Step 1 — write some code

Presumably, if you’re reading this tutorial, you probably already have some code that you’d like to publish to Packagr. Let’s start by sorting the folder structure properly — create an empty folder, my_repository and add a subfolder to it, my_package, into which you’ll put your code:

my_repository/
my_package/
__init__.py
... the rest of your code goes here

Step 2 — add some structure

Next, let’s create a Python file called setup.py in the my_repository folder:

from setuptools import setupsetup(name='my_package',
version='0.1.0',
description='Some Python package',
author='Me',
author_email='me@example.com',
license='MIT',
packages=['my_package'],
zip_safe=False)

Step 3 — Create the package

We now have the basic folder structure we need to create a Python package. To do this, open a terminal window from your my_repository folder and enter the following commands:

pip install wheel
python setup.py sdist bdist_wheel

The first of the two commands above installs wheel, which allows us to create wheel packages by using the bdist_wheelargument. If all goes well, we should see that our folder structure now looks something like this:

my_repository/
build/
dist/
my_package-0.1.0.tar.gz
my_package-0.1.0-py3-none-any.whl
my_package/
__init__.py
... the rest of your code goes here
setup.py

Step 4 — test the upload to Packagr

Before going any further, let’s check that we can upload this package to Packagr.
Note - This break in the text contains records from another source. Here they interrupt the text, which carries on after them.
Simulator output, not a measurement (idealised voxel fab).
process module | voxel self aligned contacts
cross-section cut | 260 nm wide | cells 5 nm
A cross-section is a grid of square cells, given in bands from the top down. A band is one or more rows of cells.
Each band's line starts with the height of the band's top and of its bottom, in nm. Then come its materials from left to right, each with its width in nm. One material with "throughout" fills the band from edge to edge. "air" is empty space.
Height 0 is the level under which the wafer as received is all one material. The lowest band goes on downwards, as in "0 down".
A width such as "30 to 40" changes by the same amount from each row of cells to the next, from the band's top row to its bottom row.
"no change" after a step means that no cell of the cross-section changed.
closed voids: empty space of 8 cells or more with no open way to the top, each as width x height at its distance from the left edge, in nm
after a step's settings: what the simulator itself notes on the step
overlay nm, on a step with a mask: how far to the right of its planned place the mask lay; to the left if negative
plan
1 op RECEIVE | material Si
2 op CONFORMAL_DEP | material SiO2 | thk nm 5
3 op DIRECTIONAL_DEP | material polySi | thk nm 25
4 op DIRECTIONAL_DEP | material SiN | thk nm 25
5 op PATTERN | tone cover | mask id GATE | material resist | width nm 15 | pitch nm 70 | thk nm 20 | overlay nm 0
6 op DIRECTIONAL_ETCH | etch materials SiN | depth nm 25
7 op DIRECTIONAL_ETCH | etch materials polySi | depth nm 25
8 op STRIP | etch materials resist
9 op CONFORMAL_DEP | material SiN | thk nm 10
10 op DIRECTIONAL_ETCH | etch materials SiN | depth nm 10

Firstly, you will need to create a Packagr account, if you don’t already have one — Just go to Packagr and follow the simple steps to create an account (a free one is fine for this example). Once you’ve created and verified your account, login and click on create new package. This will display the commands you need to upload packages to your repository:

Let’s try this out now. Open a terminal window and cd into your dist folder, where your newly created packages are now stored, and enter the commands. If all goes well, the output should look something like this:

$ twine upload  --repository-url https://api.packagr.app/63cdQSDO/ *
Enter your username: christopherdavies553@gmail.com
Enter your password:
Uploading distributions to https://api.packagr.app/63cdQSDO/
Uploading my_package-0.1.0-py3-none-any.whl
100%████████████████████████| 3.85k/3.85k [00:00<00:00, 8.83kB/s]
Uploading my_package-0.1.0.tar.gz
100%|███████████████████████| 3.38k/3.38k [00:00<00:00, 3.72kB/s]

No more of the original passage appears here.